Anyone on this board who can answer more questions then he asks has gotten there by reading the docs, plus of course writing code. There's no shortcut. You must read at least some of the documentation in order to have any idea what's going on. Looking at the example code may be part of it but the docs are crucial. One problem with Apple's documentation is that there's not a clear guide to how to learn; there are mainly guides to technologies and reference material. There needs to be a list of what documents to read and in what order. There also needs to be a list of concepts that need to be understood. Cocoa memory management, target-action, how drawing takes place, the responder chain, how animation works, etc. If you don't know those things, sample code or code snippets won't help.
In general the guides are very helpful and I do recommend to everyone to start at the top of the list and read most or all of them. Not necessarily in one day but over time. And it's ridiculous to ask questions about tableviews without having read the tableview programming guide.

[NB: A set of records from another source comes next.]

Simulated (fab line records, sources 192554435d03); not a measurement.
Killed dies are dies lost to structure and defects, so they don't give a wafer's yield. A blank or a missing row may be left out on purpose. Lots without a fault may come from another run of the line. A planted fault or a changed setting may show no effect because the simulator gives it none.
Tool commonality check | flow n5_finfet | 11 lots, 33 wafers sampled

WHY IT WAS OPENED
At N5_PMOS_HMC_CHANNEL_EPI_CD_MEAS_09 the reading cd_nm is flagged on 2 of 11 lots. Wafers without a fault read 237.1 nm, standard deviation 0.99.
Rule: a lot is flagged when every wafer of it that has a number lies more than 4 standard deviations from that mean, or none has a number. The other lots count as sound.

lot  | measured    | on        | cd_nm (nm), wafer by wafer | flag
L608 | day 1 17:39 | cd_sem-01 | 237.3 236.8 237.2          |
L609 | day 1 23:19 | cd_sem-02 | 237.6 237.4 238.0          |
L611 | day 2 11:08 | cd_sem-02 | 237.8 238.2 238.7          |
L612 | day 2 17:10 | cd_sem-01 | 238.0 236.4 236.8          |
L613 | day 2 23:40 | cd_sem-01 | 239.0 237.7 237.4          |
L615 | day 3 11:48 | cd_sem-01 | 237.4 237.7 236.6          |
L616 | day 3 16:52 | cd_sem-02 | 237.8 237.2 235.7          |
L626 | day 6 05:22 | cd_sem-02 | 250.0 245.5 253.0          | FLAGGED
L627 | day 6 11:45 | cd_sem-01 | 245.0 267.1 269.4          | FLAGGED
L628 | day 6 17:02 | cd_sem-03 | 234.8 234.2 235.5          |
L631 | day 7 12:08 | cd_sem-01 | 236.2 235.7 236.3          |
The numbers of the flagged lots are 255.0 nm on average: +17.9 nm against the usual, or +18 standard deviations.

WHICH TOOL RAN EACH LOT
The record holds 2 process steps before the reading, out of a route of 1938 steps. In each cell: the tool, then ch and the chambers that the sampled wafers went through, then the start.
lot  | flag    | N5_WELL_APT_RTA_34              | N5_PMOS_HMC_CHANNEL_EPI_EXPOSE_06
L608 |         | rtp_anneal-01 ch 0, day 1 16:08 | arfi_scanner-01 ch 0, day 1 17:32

One other thing: on Apple's Cocoa-dev mailing list they have a policy that no one should explain Cocoa memory management. Instead all questions regarding that topic are to be referred to the documentation. The reason is that the documentation is complete, and more to the point, is correct. Having people explain Cocoa memory management on that mailing list just wastes space and is liable to give wrong info. It's a good policy.
It certainly sounds boring to be told to read 500 pages before writing any code. That's how I did it however. That's how anyone should.